Is Hillary running to win, or not to lose?

Ket’s see, the last candidate I was fired up to vote for was Barack Obama … in 2008. It was the right choice given the Republican opposition, but I certainly lost any enthusiasm for him.

The one before that … I don’t think there was one before that.

Well, Ok. But are you also in the subset of people who believe that if Hillary were more active in her campaigning she would successfully motivate you to be enthusiastic about her?

Well, no. Have no doubt I will vote for her should it be necessary, but I won’t be enthusiastic about it. If she rented me some hookers and bought me some blow, I could get a whole lot more enthusiastic for her, but that seems … unlikely. :stuck_out_tongue:

So? Unenthusiastic votes count for just as much.

Hey, I was just answering the question from the previous post.

Unenthusiastic votes count just as much, true, when they actually happen. But if it rains, or someone has an appointment, or a party…

I’m hoping Trunp has some dirt, or maybe just a big enough lie, to get one of his fellows out of the race before he himself becomes a casualty.

Well, she is raising oodles and oodles of money, so that ain’t nothing!

I’d say she’s running to win: she’s winning againstALL potential Republican nominees.

Name recognition. In 2014, ALL of the Democratic Senate incumbents were leading until a couple of months before the election. You can’t beat something with nothing, and until the Republicans are known by the vast majority of the voters, you’re essentially asking them if they support “Who the f*!(k?” or Clinton.

Well, “who the fuck?” shouldn’t be losing. As I recall, in 2012 Obama trailed the Generic Republican even though he was ahead of every actual candidate.

The economy sucked in 2012. It’s much better now.

They haven’t polled Clinton vs. generic Republican, unfortunately.

I agree that she’s focusing on winning overall and likely more focused on avoiding risk in the primaries at this point. I wouldn’t read too much in to the head to head comparisons. Those numbers show a very narrow difference based on who her competitor is. ISTR some similar results for Sanders head to head vs Republicans although with smaller margins. That might speak to the demographic advantage of having the D after her name than it being about her. Overwhelmingly the differences are smaller than the “unsure” chunk of the vote. I’d bet her campaign has a far better analysis of what that excluded and potentially decisive middle is thinking. It certainly supports the idea of focusing on them for the general instead of maximizing primary margins of victory while she still has a lead among Democrats.

Not unfortunately. It’s a meaningless poll. She’ll be running against an actual Repulbican, not a generic one.

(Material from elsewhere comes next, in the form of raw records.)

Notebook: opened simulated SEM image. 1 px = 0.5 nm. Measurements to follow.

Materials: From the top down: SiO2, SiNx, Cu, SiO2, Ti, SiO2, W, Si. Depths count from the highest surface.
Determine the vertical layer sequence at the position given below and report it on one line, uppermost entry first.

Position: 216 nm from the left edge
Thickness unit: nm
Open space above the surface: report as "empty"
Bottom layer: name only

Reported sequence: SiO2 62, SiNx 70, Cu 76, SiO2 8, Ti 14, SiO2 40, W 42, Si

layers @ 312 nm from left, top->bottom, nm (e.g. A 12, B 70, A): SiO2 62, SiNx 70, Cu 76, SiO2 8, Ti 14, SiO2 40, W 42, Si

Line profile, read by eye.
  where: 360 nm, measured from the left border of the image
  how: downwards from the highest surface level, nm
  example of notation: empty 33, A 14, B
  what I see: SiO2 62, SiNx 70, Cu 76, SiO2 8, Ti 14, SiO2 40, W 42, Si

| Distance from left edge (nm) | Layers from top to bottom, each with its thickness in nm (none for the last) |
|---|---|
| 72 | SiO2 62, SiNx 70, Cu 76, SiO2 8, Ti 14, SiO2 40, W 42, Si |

Polls are all meaningless right now if you want to find out who is going to win. But they are very useful if you want to learn things about the political situation right now.

Polls against generic Republicans are useful because it tells you if your candidates are more or less popular than the party’s “brand”. If generic Republican beats Clinton but your actual Republicans don’t, then you either need new Republicans or better marketing of the ones you have.

Since right now all Republicans not named Bush or Trump have low name recognition, I’d expect them to underperform generic as well as Clinton. Still, I’d like to know if the voters would prefer a Republican to Clinton, and generic polls can tell you that.

270toWin has a rollup table of the Mclatchy-Marist head to head comparisons. Against all the Republicans on the main debate stage that aren’t named Trump fall she polls between 47-50. She leads by 5-10% against the same nine. Her numbers are pretty similar with the main source of difference being how many unsure voters there are. That probably gives a good feel for her current advantage against the field.

Trump is a whole different matter. She gets more support than against anyone in the field. Only Graham, Fiorina, and Gilmore trail by a bigger margin thanks to bigger unsure numbers. Trump is a pretty clear case of under performing.

That’s not approval, that’s presidential preference. In approval polls, between 35-70% don’t know who most of the candidates are, which means they have no idea if they prefer Clinton or the Republican unless they are already committed Democrats.

Polls don’t mean crap. Right now about 90% of the people have already decided they will vote for the party of their preference in 2016 as well as 2020. The so-called “independent” voters actually have a party that they will vote for while holding their noses and/or hiding their faces. Hillary is going to get all of the Democratic voters and whichever stooge wins the Republican nomination will get all the Republican votes. We can take the electoral map and fill in all but about five states right now. Unless Republicans sweep all the truly undecided states, Hillary wins.

Nate Silver would disagree with most of that. There are a lot more states that can go either way than you think, and a much wider possible spread of popular vote outcomes than you think.